3 Tips to manage stress
Respond better to Stress
Suppose we worked together and our boss spoke to us harshly. You may remain calm; and his interaction may cause me to feel stressed. How is it two people can hear him differently? It is because an individual who handles stress well understand that what makes us stressed out is how we perceive the stressor. Perhaps you reframe what the boss said afterward ‘Sounds like he is having a hard day’. However; I may have personalised his interaction as being about me. ‘He is not happy with me; maybe my job is under threat’. Here, I have lost perspective of a simple interaction and now may feel that my job is under threat, I may be unable to pay my mortgage and that I may lose my home. This is called ‘Catastrophic thinking’ and we need to become more self-aware of negative thinking patterns.
Better ways to respond
Perhaps, if I had taken a step back, and taken deep breaths; I may have given myself time to respond better.
We have a choice in how we respond
Choose carefully: Do I want to focus on choosing my attitude carefully and reframing what has actually happened. ‘The boss is not in good form today; that is about him; that is not about me’.
Taking time to breathe allows us to be proactive; instead of being reactive and responding poorly and not assessing the situation properly.
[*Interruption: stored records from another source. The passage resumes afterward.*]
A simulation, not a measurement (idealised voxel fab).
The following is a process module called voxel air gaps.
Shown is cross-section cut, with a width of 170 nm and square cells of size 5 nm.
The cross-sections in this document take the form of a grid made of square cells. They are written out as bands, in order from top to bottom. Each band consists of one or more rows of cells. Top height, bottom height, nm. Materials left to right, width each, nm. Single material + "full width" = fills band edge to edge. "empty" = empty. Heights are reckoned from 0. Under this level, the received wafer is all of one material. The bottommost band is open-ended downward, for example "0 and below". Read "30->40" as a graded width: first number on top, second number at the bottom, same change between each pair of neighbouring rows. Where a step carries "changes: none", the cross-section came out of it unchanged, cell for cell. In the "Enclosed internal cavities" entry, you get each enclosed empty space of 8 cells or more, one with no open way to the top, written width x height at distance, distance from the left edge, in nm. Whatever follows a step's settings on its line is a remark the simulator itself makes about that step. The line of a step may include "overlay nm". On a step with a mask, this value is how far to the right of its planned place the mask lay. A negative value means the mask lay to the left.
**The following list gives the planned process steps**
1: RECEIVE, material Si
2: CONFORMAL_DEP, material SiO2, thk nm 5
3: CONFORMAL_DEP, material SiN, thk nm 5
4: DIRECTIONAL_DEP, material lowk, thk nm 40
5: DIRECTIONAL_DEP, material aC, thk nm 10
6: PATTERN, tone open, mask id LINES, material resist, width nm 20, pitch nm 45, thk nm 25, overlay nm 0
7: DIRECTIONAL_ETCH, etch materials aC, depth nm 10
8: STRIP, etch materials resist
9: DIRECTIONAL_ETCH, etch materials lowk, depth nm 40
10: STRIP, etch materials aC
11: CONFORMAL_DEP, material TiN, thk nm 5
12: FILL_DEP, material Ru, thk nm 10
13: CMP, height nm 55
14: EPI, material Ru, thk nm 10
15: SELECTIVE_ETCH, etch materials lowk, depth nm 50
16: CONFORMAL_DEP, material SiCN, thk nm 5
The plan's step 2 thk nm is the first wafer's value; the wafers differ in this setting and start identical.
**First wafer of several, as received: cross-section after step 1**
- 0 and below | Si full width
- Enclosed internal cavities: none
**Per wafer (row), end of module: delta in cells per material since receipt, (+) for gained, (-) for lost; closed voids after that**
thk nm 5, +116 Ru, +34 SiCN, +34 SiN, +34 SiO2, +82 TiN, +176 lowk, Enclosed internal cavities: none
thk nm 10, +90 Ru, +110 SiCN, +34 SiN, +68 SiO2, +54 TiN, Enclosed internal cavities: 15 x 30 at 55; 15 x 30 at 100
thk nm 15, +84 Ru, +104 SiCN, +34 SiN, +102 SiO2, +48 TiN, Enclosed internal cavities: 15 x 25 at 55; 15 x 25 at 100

Self-Awareness is key to managing stress
Catching myself personalising my boss’s comment and saying ‘How is it I am hearing what he is saying as being about me? This is about him, this is for him, and this is not for me’. Stress resilient people know they have a choice in choosing how they respond and choosing their attitude. Do I want to be unhappy and catastrophize or choose to be happy?
3 Tips to Manage Stress
- Choose your Response – In the moment of stress, remember it is not what happens to you, it is more about how you respond to what has happened. When you change the way you look at things; the things you look at change.
- Exercise – it helps you keep perspective of what has really happened, it gives you time to assess the situation from a distance and see what has really happened
- Keep a Gratitude Journal – taking a moment or two to write down 3 things that went well today, develops the habit of ‘Glass half full’ not ‘Glass half empty’. Time and time again, it is proven that counting your blessings actually makes you happier. Do it for 21 days and it is scientifically proven, you WILL be happier!